My last post I skipped addressing this. Oops.
Once a tire is flat, the airplane won’t be taxiied. It can be towed if there are enough intact tires. Again consult the maintenance manual for details. It’s done slowly. Very slowly. If the damage is bad enough that gear leg can’t roll, there are dollies you can use. Jack up that corner of the plane, slide the dolly under whatever’s left of the wheel / tire assemblies, then set the airplane back down. Now you’re really towing slow. After a very long delay to get everything ready to move.
[story time…]
On a similar airplane, 2 main tires on each of two legs = 4 total, I once blew one main tire on landing. This was a long time ago and a silent failure in the comparatively primitive antiskid system meant that, unbeknownst to us, one wheel brake was locked while the others were free-spinning as we touched down.
That was an uncontrolled deflation within about a half second of the immovable tire being dragged across the very highly textured concrete runway at ~150mph with ~30K lbs of airplane pressing down on it. We came to a stop on the long runway with no great difficulty, but it was obvious from all the vibration and a persistent rightward pull in the steering that we had a tire/wheel problem of some sort.
Fortunately this occurred at a well-staffed station. It still took about 40 minutes to muster a tow crew out there, inspect enough to decide it was towable, and hook up. Then another 20 minutes to drag us, a couple of company pickups, a couple of airport authority vehicles, and a complete fire station-worth of crash/rescue trucks across a large airport to the gate at 5-10mph. It was quite a retinue for so minor an issue.
ATC was overjoyed when they finally got their runway back after 45+ minutes and their taxiways back a few minutes later. I’m sure that once any concern for the safety of the people was past, they said lots of bad things about us and our predicament among themselves. We certainly inconvenienced the shit out of everybody.

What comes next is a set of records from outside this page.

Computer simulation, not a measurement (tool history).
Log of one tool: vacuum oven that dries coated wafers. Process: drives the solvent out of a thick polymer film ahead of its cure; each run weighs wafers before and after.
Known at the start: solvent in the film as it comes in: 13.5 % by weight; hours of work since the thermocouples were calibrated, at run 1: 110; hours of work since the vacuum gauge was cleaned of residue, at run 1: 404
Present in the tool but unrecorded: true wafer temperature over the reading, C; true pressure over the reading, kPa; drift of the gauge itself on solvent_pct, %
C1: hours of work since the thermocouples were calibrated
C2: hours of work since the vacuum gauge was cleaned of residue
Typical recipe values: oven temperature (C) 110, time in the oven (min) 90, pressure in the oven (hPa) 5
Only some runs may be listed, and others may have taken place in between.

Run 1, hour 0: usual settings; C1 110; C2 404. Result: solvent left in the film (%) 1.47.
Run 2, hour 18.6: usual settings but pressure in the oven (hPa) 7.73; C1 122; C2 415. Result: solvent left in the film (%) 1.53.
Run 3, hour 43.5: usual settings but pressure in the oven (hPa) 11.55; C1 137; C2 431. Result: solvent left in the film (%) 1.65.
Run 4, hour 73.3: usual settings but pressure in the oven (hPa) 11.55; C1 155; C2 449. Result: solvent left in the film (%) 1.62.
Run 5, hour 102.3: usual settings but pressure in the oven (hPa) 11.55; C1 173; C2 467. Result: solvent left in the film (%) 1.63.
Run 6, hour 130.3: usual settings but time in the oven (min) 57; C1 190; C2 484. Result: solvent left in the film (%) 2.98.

One we got to the gate I went downstairs to see. A big hunk of tread had separated. It, or the madly flailing sidewalls, tore off a hunk of brake line, and left a dent in the underside of the wing. Shredded rubber was stuck to everything nearby. The adjacent tire appeared fine, but I was told it would get changed too because in supporting the entire half of the airplane’s weight from touchdown to parking, it had been overstressed and the manual required its replacement. I was later told the repair cost topped $100K. Turns out an antenna about 30 feet aft of the gear was also ripped of by passing tire shards.
Certainly my most expensive landing ever.
At least we got paid for all the time we were towing or waiting. A pilot has to have his priorities straight.